Open hgkamath opened 9 months ago
Excellent idea!
Currently, the section "Differences to Clojure" is mostly about design choices (e.g. Strings being UTF-8) or about missing features that are not very useful for an interpreter, and are therefore unlikely to be implemented (e.g. chunked lazy-sequences). The section "Missing functionality" contains features that could be potentially useful, and might be implemented at some point. It's not my intention to provide any new language features as such, and all the new features are mostly about the REPL, the standard library or C++ integration. Nevertheless, the new features are currently in the section "Features" along with features that are not actually new.
Are you suggesting, I should use the section labels you provided (Development Catchup, Intentional Design Divergence and Feature Omissing and New Features by Design) as such? I'm not very experienced in writing documentation, so any help is welcome.
Lastly, just to clarify, nanoclj is not written in Rust, but in C. There is another similar project called ClojureRS (https://github.com/clojure-rs/ClojureRS) that is written in Rust, and of course, there are two projects that also implement Clojure or ClojureScript in C/C++ (jank and planck). None of these other projects provide any advanced REPL capabilities, so they are not of interest to me.
Firstly, thank you to developer(s) of this project for their contributions.

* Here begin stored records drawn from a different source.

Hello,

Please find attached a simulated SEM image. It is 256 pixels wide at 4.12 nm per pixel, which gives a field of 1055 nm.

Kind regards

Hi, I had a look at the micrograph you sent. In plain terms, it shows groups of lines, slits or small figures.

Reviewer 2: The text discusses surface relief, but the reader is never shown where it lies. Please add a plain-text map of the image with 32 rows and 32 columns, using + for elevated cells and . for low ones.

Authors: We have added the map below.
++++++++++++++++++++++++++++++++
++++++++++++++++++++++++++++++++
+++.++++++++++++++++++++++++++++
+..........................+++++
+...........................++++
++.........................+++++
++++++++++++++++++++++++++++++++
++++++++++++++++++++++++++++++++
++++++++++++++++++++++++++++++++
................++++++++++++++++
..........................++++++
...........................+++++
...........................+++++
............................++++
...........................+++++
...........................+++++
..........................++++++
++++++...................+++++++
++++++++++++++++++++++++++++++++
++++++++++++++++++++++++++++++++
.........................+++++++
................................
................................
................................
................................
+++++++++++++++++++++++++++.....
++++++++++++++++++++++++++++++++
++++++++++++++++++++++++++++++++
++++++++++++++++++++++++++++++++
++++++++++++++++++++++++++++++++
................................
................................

I was reading the 'differences to clojure' and 'missing functionality' sections in the readme.
I think the write-up could be improved and made more informative if the bullet-lists were subdivided (or marked) to differentiate between design choices and feature-catch-up.
Additionally, a 'state of the language' Specification file will provide a self-contained start-to-finish documentation of what the language (nanoclj) can do, but perhaps that should be filed as a different issue.